Kyiv National University of Theater, Cinema and Television

Kyiv National University of Theater, Cinema and Television (Київський національний університет театру, кіно і телебачення ім. І. Карпенка-Карого; Kyivskyi natsionalnyi universytet teatru, kino i telebachennia im. I. Karpenka-Karoho). An institution of higher learning in Kyiv. It was formed in 1934 as Kyiv State Theater Institute out of the drama faculty of the Lysenko Music and Drama Institute, which was abolished. In 1934–41 the institute had two acting departments: a Ukrainian and a Jewish one. It did not operate in 1941–4 and its functions were assumed in 1941–2 by the Music and Drama Conservatory under the direction of Ostap Lysenko. When the institute was reopened in 1945, the Jewish department was replaced by a Russian one. The institute was renamed Kyiv Institute of Theater Arts and named in honour of Ivan Karpenko-Kary. It had three faculties—acting, stage directing, and theater studies—and from 1961 two additional departments—Ukrainian and Russian cinema. In 1968 six faculties were set up: acting, stage directing, theater studies, film directing, cinema studies, and cinematography. Correspondence courses in cinema and theater studies were available. The regular program required five years, with another year for specialization. In 2003 the institute was reorganized into the Kyiv State University of Theater, Cinema and Television. In 2004 it was granted a national university status and assumed it’s present name.
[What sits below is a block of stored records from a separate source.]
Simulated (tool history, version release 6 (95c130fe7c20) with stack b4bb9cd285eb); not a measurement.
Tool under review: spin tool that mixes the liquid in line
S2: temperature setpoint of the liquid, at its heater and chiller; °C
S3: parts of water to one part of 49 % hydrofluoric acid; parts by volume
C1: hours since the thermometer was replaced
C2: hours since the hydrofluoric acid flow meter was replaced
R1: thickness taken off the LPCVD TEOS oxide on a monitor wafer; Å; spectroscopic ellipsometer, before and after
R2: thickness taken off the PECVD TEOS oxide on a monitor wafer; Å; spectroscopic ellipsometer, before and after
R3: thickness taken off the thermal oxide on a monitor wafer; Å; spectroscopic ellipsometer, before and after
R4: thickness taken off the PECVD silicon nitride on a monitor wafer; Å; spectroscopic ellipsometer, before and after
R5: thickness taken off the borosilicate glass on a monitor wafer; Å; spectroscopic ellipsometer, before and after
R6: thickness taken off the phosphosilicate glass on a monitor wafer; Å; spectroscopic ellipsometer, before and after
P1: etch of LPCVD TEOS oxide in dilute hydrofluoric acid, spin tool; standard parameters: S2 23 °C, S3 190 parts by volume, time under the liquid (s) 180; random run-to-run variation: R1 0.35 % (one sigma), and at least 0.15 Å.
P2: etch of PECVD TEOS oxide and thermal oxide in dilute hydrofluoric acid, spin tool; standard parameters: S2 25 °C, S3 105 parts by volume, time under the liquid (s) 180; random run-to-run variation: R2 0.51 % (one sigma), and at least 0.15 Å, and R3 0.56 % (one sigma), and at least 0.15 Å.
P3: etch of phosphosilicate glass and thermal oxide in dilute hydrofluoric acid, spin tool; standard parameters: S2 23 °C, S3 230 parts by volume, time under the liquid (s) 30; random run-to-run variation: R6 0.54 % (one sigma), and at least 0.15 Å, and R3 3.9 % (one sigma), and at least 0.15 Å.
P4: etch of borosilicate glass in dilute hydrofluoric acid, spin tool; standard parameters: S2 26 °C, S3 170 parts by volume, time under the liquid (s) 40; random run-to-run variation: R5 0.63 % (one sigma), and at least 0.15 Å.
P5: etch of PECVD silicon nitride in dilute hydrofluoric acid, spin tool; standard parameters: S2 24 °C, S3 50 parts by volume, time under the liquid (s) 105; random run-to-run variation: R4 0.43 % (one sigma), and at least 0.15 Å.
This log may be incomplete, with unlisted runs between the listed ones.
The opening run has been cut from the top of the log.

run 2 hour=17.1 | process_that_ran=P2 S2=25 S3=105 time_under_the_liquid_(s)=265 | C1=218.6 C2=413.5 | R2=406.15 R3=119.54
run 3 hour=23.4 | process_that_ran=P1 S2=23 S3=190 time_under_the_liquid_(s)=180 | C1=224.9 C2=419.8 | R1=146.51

The university is organized into two structures: the Faculty of Theater Arts, which includes stage and film acting, stage directing, and theater studies; and the Institute of Cinema Arts, which includes film and television directing, film and television-camera work, and film studies. There is also a correspondence school, a graduate program, and an apprenticeship program. Practical training is provided by the university’s teaching film studio (est 1961) and teaching theater (est 1965). The university has been directed by S. Tkachenko (1947–60), Ivan Chabanenko (1961–5), V. Kudyn (1965–6), I. Korniienko (1966–75), V. Bezpalchy (1975–81), F. Balkan (1981–3), Rostyslav Pylypchuk (1983–2003), and O. Bezhin (since 2003).